Custom loss function yields poor results

Hi, basically I’m creating a custom loss function in the forward function of a nn.module. However when I add the function rk4_step the results are absurd. Without it they are ok. For instance, if I use one training point I get the same test loss with 100 points as I would get if I used 400 training points, which doesn’t make too much sense. So I think the problem may be related with the loss.backward() in the trainning which is not computing the gradients properly. Is everything in rk4_step compatible with backward?

def forward(self, x):
    with torch.set_grad_enabled(True):
            time_step =torch.tensor(0.01)
            out=self._rk4_step(self.function, x, 0, time_step)
    return out
def function(self,x,t):
     self.n = n = x.shape[1]//2
     qqd = x.requires_grad_(True)
     L = self._lagrangian(qqd).sum()
     J = grad(L, qqd, create_graph=True)[0] ;
     DL_q, DL_qd = J[:,:n], J[:,n:]
     DDL_qd = []
     for i in range(n):
         J_qd_i = DL_qd[:,i][:,None]
         H_i = grad(J_qd_i.sum(), qqd, create_graph=True)[0][:,:,None]
         DDL_qd.append(H_i)
     DDL_qd = torch.cat(DDL_qd, 2)
     DDL_qqd, DDL_qdqd = DDL_qd[:,:n,:], DDL_qd[:,n:,:]
     T = torch.einsum('ijk, ij -> ik', DDL_qqd, qqd[:,n:])
     qdd = torch.einsum('ijk, ij -> ik', DDL_qdqd.inverse(), DL_q - T)
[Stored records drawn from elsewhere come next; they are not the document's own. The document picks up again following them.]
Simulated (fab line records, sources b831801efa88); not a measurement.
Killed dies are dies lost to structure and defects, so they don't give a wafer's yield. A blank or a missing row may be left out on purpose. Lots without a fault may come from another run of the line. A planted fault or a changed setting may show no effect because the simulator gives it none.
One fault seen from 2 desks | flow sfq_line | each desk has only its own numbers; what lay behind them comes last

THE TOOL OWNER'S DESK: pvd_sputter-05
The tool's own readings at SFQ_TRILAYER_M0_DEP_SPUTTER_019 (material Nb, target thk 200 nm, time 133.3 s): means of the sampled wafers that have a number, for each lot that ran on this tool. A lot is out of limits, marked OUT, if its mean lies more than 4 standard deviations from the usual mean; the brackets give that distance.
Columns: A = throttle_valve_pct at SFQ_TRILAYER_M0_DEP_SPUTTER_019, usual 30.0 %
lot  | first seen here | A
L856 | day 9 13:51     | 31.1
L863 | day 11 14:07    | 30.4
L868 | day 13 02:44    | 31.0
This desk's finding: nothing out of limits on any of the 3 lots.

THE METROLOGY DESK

     return torch.cat([qqd[:,self.n:], qdd], 1)
        
def _lagrangian(self, qqd):
    x = F.softplus(self.fc1(qqd))
    x = F.softplus(self.fc2(x))
    # x = F.softplus(self.fc3(x))
    L = self.fc_last(x)
    return L
def _rk4_step(self, f, x, t, h):
    # one step of Runge-Kutta integration
    k1 = torch.mul(f(x, t),h)
    k2 = torch.mul(f(x + k1/2, t + h/2),h)
    k3 = torch.mul(f(x + k2/2, t + h/2),h)
    k4 = torch.mul(f(x + k3, t + h),h)
    return x + 1/6 * (k1 + 2 * k2 + 2 * k3 + k4)

Just a new update. I realized that fc_last.bias is always None. Which makes me think that there is indeed an error.